Skip to content

yjcyxky/metadata-tool

Repository files navigation

Metadata Tool

Make a QC report for metadata & sync all metadata to a database (e.g. MySQL/PostgreSQL/SQLite)

GitHub Workflow Status License Latest Release

Features

  • AutoDetect table schema based on the metadata tables.
  • Sync all metadata tables to a specified database (Such as MySQL/PostgreSQL/SQLite).
  • Send a notification on updated status to dingtalk group.
  • Generate Interactive QC report for a set of metadata tables.
  • Validate fields in the metadata tables based on a set of custom-defined and predefined schema, please access the biodata-validator project for more details.
  • Please submit a pull request if you have any ideas.

Get Started for Users

Prepare your metadata

Please follow the SEQC DataHub repo or the DataHub repo to learn how to prepare the metadata.

.
├── project
│   └── project_20220226.csv
├── donor
│   └── donor_20220226.csv
├── biospecimen
│   └── biospecimen_20220316.csv
├── reference_materials
│   └── reference_materials_20220226.csv
├── library
│   ├── CBCGA_library_20220304.csv
│   ├── FDUVAZ_4family_library_20220304.csv
│   ├── Pool4project_library_20220304.csv
│   ├── Quartet_library_20220304.csv
│   ├── published_library_20220304.csv
│   └── published_ma_library_20220304.csv
├── sequencing
│   ├── CBCGA_sequencing_20220306.csv
│   ├── FDUVAZ_4family_sequencing_20220306.csv
│   ├── Pool4project_sequencin_202200306.csv
│   ├── Quartet_sequencing_20220306.csv
│   ├── published_ma_sequencing_20220306.csv
│   └── published_sequencing_20220306.csv
├── datafile
│   ├── CBCGA_datafile_20220306.csv
│   ├── FDUVAZ_4family_datafile_20220306.csv
│   ├── GSE47774_datafile_20220306.csv
│   ├── Pool4project_datafile_20220306.csv
│   ├── Quartet_datafile_20220226.csv
│   ├── otherGEO_datafile_20220306.csv
│   └── published_ma_datafile_20220306.csv

How to use it?

java -jar metadata-tool-0.1.0-standalone.jar -h
# MetadataTool - For metadata QC & QA.

# Usage: metadata-tool [options]

# Options:
#   -d, --data-dir PATH  Data Directory
#   -v, --version        Show version
#   -D, --debug          Show debug messages
#   -m, --enable-syncdb  Enable sync to database.
#   -n, --enable-notify  Enable notify user by dingtalk
#   -h, --help

# Please refer to the manual page for more information.

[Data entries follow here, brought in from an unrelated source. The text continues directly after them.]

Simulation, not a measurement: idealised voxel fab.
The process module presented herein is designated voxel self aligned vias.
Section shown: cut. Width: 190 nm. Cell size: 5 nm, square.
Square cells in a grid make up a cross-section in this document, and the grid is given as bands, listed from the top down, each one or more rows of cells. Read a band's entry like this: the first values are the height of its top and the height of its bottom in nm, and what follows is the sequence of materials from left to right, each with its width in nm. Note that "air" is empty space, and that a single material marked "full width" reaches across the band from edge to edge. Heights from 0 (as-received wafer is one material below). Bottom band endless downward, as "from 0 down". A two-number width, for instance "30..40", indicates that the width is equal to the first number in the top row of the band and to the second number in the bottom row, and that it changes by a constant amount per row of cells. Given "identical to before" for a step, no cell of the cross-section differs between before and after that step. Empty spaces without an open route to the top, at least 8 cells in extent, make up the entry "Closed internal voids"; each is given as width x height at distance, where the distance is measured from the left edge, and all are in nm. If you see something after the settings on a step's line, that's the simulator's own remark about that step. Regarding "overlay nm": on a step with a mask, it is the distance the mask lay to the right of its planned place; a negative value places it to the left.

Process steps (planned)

Get Started for Developers

Clone the repo

git clone https://github.com/metadata-tool.git
cd metadata-tool

Make an uberjar

lein uberjar

Unittest

lein test

Contributing

Comming soon...

License

Copyright © 2022 Jingcheng Yang

Distributed under the Eclipse Public License either version 1.0 or (at your option) any later version.